Cummings’s personal level of engagement has made him open to an extremely broad range of aesthetics, all of which inform his music—Baroque flourishes meet rock and roll rhythms meet rigorous computer synthesis (he actually trained at IRCAM) meet cheeky allusions to Brahms, Schoenberg, and even Michael Jackson. Being such a generous and omnivorous listener has also made Cummings a treasured teacher to generations of younger composers who studied with him at Oberlin and now at Juilliard.
“I like to think that I’ve helped them to trust their own instincts, to trust where they want to go,” says Cummings. “I’ve moved obstacles out of their way when I could. I’ve suggested ways to find a door when they’re pounding their heads against a brick wall. I’ve created an environment where they feel safe to try things and where they feel like they can really plumb into the deepest part of themselves and that they’ll be safe and they don’t have to put a façade of correctness or theoretical underpinning or whatever the thing is that protects you from revealing your own self in music.”

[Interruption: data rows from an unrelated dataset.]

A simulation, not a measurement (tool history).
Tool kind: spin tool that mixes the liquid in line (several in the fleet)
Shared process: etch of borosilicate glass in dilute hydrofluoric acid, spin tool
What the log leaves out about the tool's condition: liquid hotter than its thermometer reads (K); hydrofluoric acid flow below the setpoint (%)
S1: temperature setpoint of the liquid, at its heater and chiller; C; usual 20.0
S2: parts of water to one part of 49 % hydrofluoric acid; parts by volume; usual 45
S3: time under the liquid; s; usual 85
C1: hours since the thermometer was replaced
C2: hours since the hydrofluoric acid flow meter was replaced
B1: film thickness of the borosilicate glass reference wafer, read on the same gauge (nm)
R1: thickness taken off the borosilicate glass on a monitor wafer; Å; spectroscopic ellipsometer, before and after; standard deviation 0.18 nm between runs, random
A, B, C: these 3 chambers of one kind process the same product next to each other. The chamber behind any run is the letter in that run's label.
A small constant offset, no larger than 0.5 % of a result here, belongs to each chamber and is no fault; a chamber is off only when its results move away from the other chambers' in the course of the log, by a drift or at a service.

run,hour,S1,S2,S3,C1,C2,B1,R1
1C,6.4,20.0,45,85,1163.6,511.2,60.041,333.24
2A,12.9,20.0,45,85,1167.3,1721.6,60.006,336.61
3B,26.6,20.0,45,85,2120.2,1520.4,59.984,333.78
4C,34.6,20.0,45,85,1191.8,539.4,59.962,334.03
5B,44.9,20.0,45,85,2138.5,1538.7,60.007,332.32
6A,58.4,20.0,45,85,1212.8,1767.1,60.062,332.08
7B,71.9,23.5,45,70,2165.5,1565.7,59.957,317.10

Being able to reveal himself in his music took a long time for Cummings. While he grew up in San Francisco in an eclectic environment that included hearing Janis Joplin at the Avalon Ballroom, studying Beethoven piano sonatas with a Schnabel protégé, and living with a step-father who choreographed dances to music by Boulez and Stockhausen, Cummings did not realize at first that all of these elements shaped who he is.
“It probably took until I was 30 to realize that those experiences were both a part of me and that they actually could inform each other,” Cummings acknowledges. “I was lucky enough to grow up with a lot of different things going on around me, and part of coming into them on my own was figuring out how to integrate them. … The first opera I did … was a commission from Oberlin; they all thought I was crazy. … The whole thing was in da capo arias. Totally diatonic. … I remember showing that score to Jacob Druckman, who’d been a very important teacher for me, and he looked at it with a great deal of puzzlement and said, ‘Conrad, I see nothing of you in this.’ And I was like, ‘Jacob, this is the first thing I’ve ever written that I feel is totally me.’ … When I started my ensemble and I started doing concerts at The Knitting Factory, my academic colleagues thought that I’d gone hopelessly pop and The Knitting Factory referred to me as the Professor. The part of the outfield that I ended up in didn’t have a firm position in either of these camps.”

Things have certainly changed since then and the outfield that Cummings once occupied now feels like almost mainstream.
“One thing I’ve noticed that’s heartening is that stuff that I did 15 or 20 years ago that seemed to perplex a lot of my colleagues, now people just seem to get,” Cummings says. “I have on some level a feeling that I may have been out there, you know, a little bit off in left field but I have way more company there now.”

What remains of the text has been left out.